Many independent filmmakers have been known to turn to the horror genre in their filmmaking, a trend made popular because of the return on investment; profits can be substantial for smaller budgets. It is relatively inexpensive to produce a horror film, and the marketing for horror can make a visceral impact and create a huge fan following. 


We all enjoy scary movies, thanks to plenty of adrenaline spikes and fight-or-flight responses. For filmmakers, though, choosing to make a film within this particular area can be tricky. Here are some great resources that indie filmmakers should utilize when creating films in the horror genre.





First thing you’re going to need to produce a film — a screenplay. Inktip is a fantastic resource to find scripts or submit scripts that you want to be produced, so you can easily find something along the lines of what you’re looking for. Their company boasts that they have had close to 400 scripts made into movies from their site. You can also check that the scary film scripts are adhering to industry standards for a film with the Final Draft software as well. 

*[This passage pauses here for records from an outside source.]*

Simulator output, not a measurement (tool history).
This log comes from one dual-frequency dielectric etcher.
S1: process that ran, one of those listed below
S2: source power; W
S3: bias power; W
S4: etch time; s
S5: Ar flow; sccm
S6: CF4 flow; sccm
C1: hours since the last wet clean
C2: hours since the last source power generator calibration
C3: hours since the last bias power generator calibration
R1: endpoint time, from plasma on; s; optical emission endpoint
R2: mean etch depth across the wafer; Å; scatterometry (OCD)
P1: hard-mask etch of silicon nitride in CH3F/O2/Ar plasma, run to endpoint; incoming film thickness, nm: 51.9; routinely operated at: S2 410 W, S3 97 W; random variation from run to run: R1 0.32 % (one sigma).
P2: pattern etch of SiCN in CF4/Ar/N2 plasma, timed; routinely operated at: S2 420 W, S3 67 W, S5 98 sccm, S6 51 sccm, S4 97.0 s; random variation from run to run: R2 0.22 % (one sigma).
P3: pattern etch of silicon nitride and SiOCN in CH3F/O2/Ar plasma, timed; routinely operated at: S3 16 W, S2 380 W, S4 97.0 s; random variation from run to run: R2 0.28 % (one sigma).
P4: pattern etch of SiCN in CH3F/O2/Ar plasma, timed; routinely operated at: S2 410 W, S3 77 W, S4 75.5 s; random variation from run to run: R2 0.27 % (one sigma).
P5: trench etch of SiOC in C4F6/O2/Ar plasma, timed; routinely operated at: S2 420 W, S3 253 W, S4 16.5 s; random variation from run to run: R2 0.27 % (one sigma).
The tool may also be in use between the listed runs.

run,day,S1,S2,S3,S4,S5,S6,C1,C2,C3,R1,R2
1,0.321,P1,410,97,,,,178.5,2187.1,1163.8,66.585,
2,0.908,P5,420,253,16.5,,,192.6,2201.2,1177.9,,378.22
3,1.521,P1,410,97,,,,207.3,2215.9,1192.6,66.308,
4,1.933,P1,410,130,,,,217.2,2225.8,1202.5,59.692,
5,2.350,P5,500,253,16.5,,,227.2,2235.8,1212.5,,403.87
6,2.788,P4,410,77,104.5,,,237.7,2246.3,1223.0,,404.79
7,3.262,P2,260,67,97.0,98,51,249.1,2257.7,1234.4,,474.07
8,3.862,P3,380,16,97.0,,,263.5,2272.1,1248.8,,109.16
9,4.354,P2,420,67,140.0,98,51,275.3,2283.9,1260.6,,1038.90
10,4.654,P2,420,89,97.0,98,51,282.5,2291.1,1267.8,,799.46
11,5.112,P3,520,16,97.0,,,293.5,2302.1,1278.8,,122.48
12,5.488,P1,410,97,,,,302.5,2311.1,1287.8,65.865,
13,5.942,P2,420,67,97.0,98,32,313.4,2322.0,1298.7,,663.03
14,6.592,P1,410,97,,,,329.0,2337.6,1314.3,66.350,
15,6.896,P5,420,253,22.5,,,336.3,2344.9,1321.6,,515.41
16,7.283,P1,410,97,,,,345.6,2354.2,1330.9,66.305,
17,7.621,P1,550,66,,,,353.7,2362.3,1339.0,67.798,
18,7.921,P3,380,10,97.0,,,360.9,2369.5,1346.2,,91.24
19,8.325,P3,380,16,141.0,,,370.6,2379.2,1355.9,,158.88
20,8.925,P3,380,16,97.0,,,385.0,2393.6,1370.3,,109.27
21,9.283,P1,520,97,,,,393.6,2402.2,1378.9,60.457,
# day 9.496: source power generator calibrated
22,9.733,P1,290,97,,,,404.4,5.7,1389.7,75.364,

One of the most important aspects you need to make sure that is included within your horror film —the scary music. No movie will be complete without it. The music helps to move the story along and create the “slow burn” suspension and feeling of dread for your audience when they know something is coming, or some kind of action is about to happen. 


The easiest way to obtain original music is through a music licensing library for filmmakers. Agency sites like Marmoset provide you with customized scores, and you will have the licenses for them, so you don’t need to worry about utilizing already-made music that will incorporate royalty fees.




Though it can be helpful to know what resources are good for filmmakers, make sure you also are aware of what not to do as an indie filmmaker as well. Working under tight budgets can be tough but you don’t want to always be cutting corners. 


A filmmaker needs to be able to invest in some things, even on a budget. Having good editing software is one of those things. You will be spending the majority of your time after filming, sitting in front of your computer or laptop, and going through all of the footage to edit and string together, so you’re going to want to invest in easy-to-use techniques. Since there are many to choose from, we picked the top three that most indie filmmakers use:


  1. DaVinci Resolve – This has an awesome color correction tool that enables you to perfect individual clips, as well as multi-camera options and audio mastering tools.
  2. Adobe Premiere – The best part about utilizing this software is that you can find a multitude of tutorials on how to use it for each specific thing you may need for your film, plus you get a lot of extras like file sharing features and mobile apps that come with it. It’s a great one for beginners in the film industry.
  3. Final Cut Pro – This is very similar to Adobe Premiere but has extra dual monitor workflows and categorizing features that make it just a tad more user-friendly.




Another area that independent filmmakers don’t always like to scrimp on budgets is with their equipment. It has been shown, though, that the newest iPhones from Apple can take a really decent film and make a good video, so you could definitely save some money in this area as well if you’re truly on a tight budget. Going to sites like Lensfinder can be helpful in finding quality equipment that is gently used so you can achieve some great deals. 


However, certain tools you might want to consider are:




By far a great resource for finding a good camera is through Blackmagic Cameras. These are great for the price and allow you to shoot in multiple forms with beautiful HD picture. Sony is another great brand to find good cameras at a relatively decent price.




There are many avenues you could take to get excellent recording devices as well. One of the most renowned in the indie filmmaking world for the price is the Tascam DR-40X Four-Track Digital Audio Recorder. Built-in condensers and the USB option help with filming and not needing batteries charged every hour. 


Condenser microphones are also good if you just want to have a hanging mic like the pros use, so a decent one you could invest in here would be a Rode NT3. Sound is everything in a film, so finding good recording equipment will be important. 




One of the easiest places to start in indie filmmaking is by looking up to those who are already leading in the horror genre. Maybe you love the shaky camera look used by Eduardo Sanchez in THE BLAIR WITCH PROJECT or the gore effects used in Christopher Smith’s CREEP. Look up your idols, and see if they have written any tutorials or helpful tips that they can give you in regards to how they achieved their looks for their films. 


You can learn a lot just by taking in and watching horror films that you know were done on a tight budget. The majority of horror films that receive a lot of attention from fans are those cult classics that you don’t see on the big screens. Get your creative juices flowing and learn from those filmmakers how they went about creating dread, jump scares, anticipation, pacing, and more. Take note of their colors, the music, and up-close and panoramic shots. All of this can give you fuel to make your next film a horror hit.